Bullsh*t as a problem in public ethics

Bullsh*tting isn’t quite lying, but it’s depressing to consume and to produce.

I’ve been reading a bunch of official reports about prescription drug abuse, a very serious problem with a great dearth of good ideas for what to do about it. The reports consist of the usual mix of truth, falsehood, and bullsh*t, in the technical sense defined by Harry Frankfurt. Much of the last is of the “that-there-is-a-nail-therefore-this-here-a-hammer” variety: in polite company, you really can’t point to “prevention” as an answer without some indication that there is at least a mildly effective prevention program available, or that one could be developed. But the prevention providers are influential, and would have their feelings hurt if their idol doesn’t get its ration of incense, so in the “prevention” language goes.

Congress insists that policies have numerical goals. But since no one understands the problem, there’s no way to compute the likely consequences of any given set of programs, even if you could specify resource levels. So why not put in a goal of a 15% reduction? Like chicken soup, it can’t do any harm, since no one is accountable for meeting it or not meeting it.

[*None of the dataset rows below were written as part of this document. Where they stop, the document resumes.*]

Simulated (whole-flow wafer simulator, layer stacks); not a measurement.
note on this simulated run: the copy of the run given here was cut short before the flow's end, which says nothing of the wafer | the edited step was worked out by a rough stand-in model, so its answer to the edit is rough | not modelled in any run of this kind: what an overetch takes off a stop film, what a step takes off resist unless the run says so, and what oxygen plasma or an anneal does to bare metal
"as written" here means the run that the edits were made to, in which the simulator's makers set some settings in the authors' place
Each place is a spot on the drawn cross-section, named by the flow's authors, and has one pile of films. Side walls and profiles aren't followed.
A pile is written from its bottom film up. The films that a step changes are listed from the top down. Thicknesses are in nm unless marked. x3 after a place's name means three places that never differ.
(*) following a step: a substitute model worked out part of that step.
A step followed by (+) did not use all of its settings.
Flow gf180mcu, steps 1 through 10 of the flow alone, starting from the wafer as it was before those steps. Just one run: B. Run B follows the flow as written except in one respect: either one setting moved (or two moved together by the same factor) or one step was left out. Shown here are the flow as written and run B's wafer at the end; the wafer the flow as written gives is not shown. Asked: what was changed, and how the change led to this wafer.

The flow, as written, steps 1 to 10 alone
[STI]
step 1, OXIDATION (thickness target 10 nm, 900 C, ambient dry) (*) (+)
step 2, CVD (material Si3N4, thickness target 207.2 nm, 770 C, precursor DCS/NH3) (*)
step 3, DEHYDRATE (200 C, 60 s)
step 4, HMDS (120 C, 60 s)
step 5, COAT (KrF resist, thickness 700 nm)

This stuff is enormously depressing to consume, in part because you often can’t tell whether the people who wrote it (1) are dumb enough to believe it (2) think you’re dumb enough to believe it or (3) are just engaging in the b.s. ritual, in which both sides understand that no cognitive content is intended.

But - having been on the other side of the process - I can tell you that it’s infinitely more depressing to produce, especially because the rubric of the production ritual bans calling out the taurine waste product for what it is: call that “second-order b.s.”

B.s. presents problems in both public management and public ethics.

On the management side, it’s one reason people whose intellectual integrity is strong and whose stomachs are week flee public service. And precisely because b.s. isn’t clearly distinguished from actual content, its presence reduces the value of policy documents to coordinate and focus efforts: no one can tell whether a given program or goal is genuine or not, and therefore no one can tell how much work deserves to be put into mounting the program or meeting the goal.

The “we-have-the-finest-X-in-the-world” b.s. can be harmless flattery directed at some agency whose help you need, but it also creates a barrier to criticizing the performance of X.

On the ethical side, some of the ordinary folks who read the documents will surely be taken in, and systematic deception of the citizens by the government is a terrible practice.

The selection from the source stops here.